Location: Bellingham, Whatcom County

The Granary Building stands as a key part of Whatcom County’s early chicken and egg cooperative movement.  In the fall of 1915, a group of farmers formed an association that ultimately led to the organization of the Washington Cooperative Egg and Poultry Association.  By 1920, Whatcom County’s chicken population exceeded every other county in the West except one in California.  Today, the Granary Building creates a distinct silhouette in downtown Bellingham’s skyline and is architecturally notable as an agricultural building form co-existing within an urban/industrial working waterfront setting.

Through the 1930s and 1940s, the Bellingham waterfront saw major commercial activity and in 1963 one of the world’s largest paper companies, Georgia-Pacific, took over the pulp and tissue mills on the Whatcom Waterway. In its heyday, Georgia-Pacific’s Bellingham operation included the state’s largest ethanol distillery, a research lab and a chlorine plant. At one time, 1,200 local people were employed by Georgia-Pacific, but the industry slowly went into decline, finally closing its doors in the 2000s.
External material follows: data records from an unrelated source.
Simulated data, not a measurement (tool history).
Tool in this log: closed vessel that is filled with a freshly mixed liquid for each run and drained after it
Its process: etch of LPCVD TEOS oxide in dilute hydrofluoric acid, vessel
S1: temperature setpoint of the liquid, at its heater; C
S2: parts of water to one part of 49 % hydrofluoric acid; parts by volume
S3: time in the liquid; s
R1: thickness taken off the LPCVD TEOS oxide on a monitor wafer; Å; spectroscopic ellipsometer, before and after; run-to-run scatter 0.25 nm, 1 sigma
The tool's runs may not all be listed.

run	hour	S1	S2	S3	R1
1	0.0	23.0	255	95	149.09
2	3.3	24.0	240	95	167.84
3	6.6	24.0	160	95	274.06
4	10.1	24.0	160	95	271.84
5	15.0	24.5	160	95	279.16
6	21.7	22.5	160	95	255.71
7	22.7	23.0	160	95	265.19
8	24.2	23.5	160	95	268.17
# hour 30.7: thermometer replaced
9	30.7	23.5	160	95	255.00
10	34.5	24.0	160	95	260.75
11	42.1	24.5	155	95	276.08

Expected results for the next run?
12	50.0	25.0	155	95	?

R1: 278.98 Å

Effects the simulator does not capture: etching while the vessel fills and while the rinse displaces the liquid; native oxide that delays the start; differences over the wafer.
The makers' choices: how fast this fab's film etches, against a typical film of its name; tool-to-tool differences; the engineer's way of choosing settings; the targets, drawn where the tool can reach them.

After the closure of the pulp mill, the Port of Bellingham purchased the site and began an extensive environmental cleanup. The City committed to long-term investment and agreed to build new streets and services to the site, dedicating land for public parks, waterfront trails and ecological restoration. The Port and City have partnered to develop a Heritage Trail Concept which includes recommendations on how to showcase historic icons remaining from Georgia-Pacific’s pulp and tissue mill. In 2013, the Port entered into an agreement with Harcourt Bellingham LLC. to develop the Downtown Waterfront area and as of 2019, completed projects include the restoration of the historic Granary Building and Waypoint Park.

The Granary is now a six-storey over basement retail & office building, renovated and modernized after having been abandoned for years. Conversion of the historic grain elevator, which began in 2015, was the first building to be renovated by Harcourt Developments.